By Dr. René Klaff
Shortly after his 80th birthday, Lord Ralf Dahrendorf, arguably one of the most renowned liberal thinkers of our time, died in Cologne on 17th June. The international family of liberals lost one of its most influential and unique intellectuals, and the Friedrich-Naumann-Stiftung für die Freiheit a great former Chairman.
The social conditions and institutional requirements for freedom and liberal democracy were the core topics of Dahrendorf's professional life as a politician and as an academic. In both spheres, he was exceptional and left outstanding marks.
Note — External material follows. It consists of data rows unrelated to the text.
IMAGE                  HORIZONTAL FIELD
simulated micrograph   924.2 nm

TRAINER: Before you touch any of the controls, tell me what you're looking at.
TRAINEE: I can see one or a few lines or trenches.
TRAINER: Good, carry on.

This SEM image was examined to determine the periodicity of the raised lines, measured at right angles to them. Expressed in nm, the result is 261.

The son of a consumer rights' lobbyist and Social Democratic politician who defied the totalitarian ways of the Nazi dictatorship, Dahrendorf was brought up in a family climate in which the values of individual freedom and self-responsibility played an important role, against all limitations that prevailed under the conditions of the day. His father Gustav, a former MP for the Social Democratic Party who had suffered from different forms of persecution under the regime, was in contact with the resistance movement against the Nazis. After its plot against Hitler failed on 20th July 1944, he was arrested and sentenced to seven years of rigid imprisonment. In the wake of his father's detention, also 15-year old Ralf was arrested, on charges of agitation against the regime. Together with fellow-pupils, Ralf had written texts and pamphlets against the Nazis – a potentially deadly activity by naïve young boys, as Dahrendorf conceded in his memoirs. He escaped the death penalty, but remained in custody in a camp not far from Berlin until the Soviet Red Army occupied the area. Soon after the war, the family got into new troubles with the unfolding rule of yet a new dictatorship in parts of Germany, this time of Communist leanings. In 1946, the family settled in the West, in Hamburg, from where Ralf Dahrendorf set out for his outstanding career.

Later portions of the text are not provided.